Only one team showed up for the biggest game of the Premier League season
If you want to win the Premier League, you still have to go through Manchester City.
Arsenal is the latest club to find that out the hard way, as Man City’s utterly dominant 4-1 win turned the hotly anticipated top-of-the-table clash on Wednesday into a rout.
Arsenal came into the match with a five-point lead atop the table, but were also the team under far more pressure. Putting aside Man City’s 3-1 win in London back in February and any mind games played by Pep Guardiola — though the manager has been busy on that front — there’s just the raw math: on April 1, Arsenal were eight points clear atop the table with one game in hand.
Since then? The Gunners have settled for three straight draws, while Man City won their only two league matches. When this match kicked off, Man City’s two games in hand meant that they, not Arsenal, controlled the destiny of the Premier League title this season.
In front of their own fans, Man City made that control clear by dominating play from start to finish. Kevin De Bruyne thought he’d won a third minute penalty, only for both referee Michael Oliver and a VAR check to ignore his pleas.
If you’re De Bruyne, there’s only one answer to a situation like that: score a goal that doesn’t need any help. As much as Man City are thought of as eschewing long balls, it started with a Route One hoof up to the big fella Erling Haaland, who then set De Bruyne up to juke past Gabriel and fire Man City into the lead.
The Haaland-De Bruyne duo were tormenting Arsenal, with Aaron Ramsdale barely keeping them from a second after superbly-worked raids forward from midfield. Again and again, Man City pulled Arsenal towards midfield, only to break their lines and suddenly have two of the world’s best players running even-number breaks at speed.

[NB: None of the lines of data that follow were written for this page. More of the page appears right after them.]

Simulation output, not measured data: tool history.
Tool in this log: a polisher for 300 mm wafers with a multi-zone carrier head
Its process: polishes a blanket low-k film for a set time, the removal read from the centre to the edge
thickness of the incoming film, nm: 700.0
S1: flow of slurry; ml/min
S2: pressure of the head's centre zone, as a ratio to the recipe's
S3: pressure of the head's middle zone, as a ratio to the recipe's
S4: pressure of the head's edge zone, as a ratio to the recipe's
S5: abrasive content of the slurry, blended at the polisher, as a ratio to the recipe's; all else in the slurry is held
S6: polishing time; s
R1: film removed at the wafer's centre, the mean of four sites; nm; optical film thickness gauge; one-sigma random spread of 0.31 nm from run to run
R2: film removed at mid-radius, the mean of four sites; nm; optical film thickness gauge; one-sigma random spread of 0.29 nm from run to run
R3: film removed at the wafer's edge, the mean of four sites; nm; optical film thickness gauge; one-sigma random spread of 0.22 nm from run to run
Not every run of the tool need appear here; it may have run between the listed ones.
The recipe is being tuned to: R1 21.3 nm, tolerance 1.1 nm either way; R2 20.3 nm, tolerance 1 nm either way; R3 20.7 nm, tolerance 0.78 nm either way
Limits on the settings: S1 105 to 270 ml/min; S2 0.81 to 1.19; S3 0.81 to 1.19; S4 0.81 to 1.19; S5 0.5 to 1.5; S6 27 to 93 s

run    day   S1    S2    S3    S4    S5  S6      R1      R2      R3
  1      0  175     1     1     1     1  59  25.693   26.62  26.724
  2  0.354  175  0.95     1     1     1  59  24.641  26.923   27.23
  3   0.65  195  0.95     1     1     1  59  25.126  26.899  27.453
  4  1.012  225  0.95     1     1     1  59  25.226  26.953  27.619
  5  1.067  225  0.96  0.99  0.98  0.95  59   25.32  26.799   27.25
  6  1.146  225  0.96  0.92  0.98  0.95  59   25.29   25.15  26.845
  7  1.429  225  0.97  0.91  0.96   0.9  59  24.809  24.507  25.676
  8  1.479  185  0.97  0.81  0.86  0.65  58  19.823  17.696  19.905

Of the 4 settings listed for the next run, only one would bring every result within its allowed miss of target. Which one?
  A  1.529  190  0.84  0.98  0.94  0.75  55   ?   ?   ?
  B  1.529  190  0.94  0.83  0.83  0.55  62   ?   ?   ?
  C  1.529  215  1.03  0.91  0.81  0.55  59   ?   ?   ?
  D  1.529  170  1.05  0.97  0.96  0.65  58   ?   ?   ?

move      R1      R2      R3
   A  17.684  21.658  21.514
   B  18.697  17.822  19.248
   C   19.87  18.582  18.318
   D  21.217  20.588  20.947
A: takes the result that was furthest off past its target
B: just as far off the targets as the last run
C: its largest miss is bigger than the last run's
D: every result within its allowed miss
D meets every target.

Arsenal was just barely hanging on, but by a matter of seconds and inches failed to get into the locker room within one. John Stones headed a De Bruyne free kick home in first-half stoppage time. Before Stones could begin a true celebration, he spotted the flag up for offside, but a 90-second VAR check overturned the initial call, giving Man City a richly deserved two-goal edge.
Arsenal offered a mild pushback to start the half, but Man City seemed to figure them out in short order. Ramsdale somehow kicked away Haaland’s low shot after the Norwegian broke away, but could do nothing on the next surge in the 54th minute.
One again it was a familiar show: the Belgium playmaker intercepted a slow Arsenal pass, played a one-two with Haaland, and De Bruyne did the rest, sparking more jubilation everywhere at the Etihad save for the away end.
Rob Holding would steer home a late face-saving goal for Arsenal after Man City, for the first time all night, switched off as the Gunners recycled a corner, but Arsenal couldn’t even muster much more of a celebration than a couple of pats on the shoulder for the goalscorer.
3-1 didn’t reflect the match that played out, and Haaland made sure to restore Man City’s lead as an exclamation point in stoppage time. Haaland, having lost his hair tie for the final moments of the match, picked up Phil Foden’s pass to score his 49th goal in all competitions.
On top of getting the party going before full time, Haaland’s 33rd Premier League goal broke Mohamed Salah’s record for scoring in a 38-game season.
Between the realities of the table and the nature of Man City’s authoritative win, it feels like the Premier League trophy is going to end up just out of the Gunners’ reach.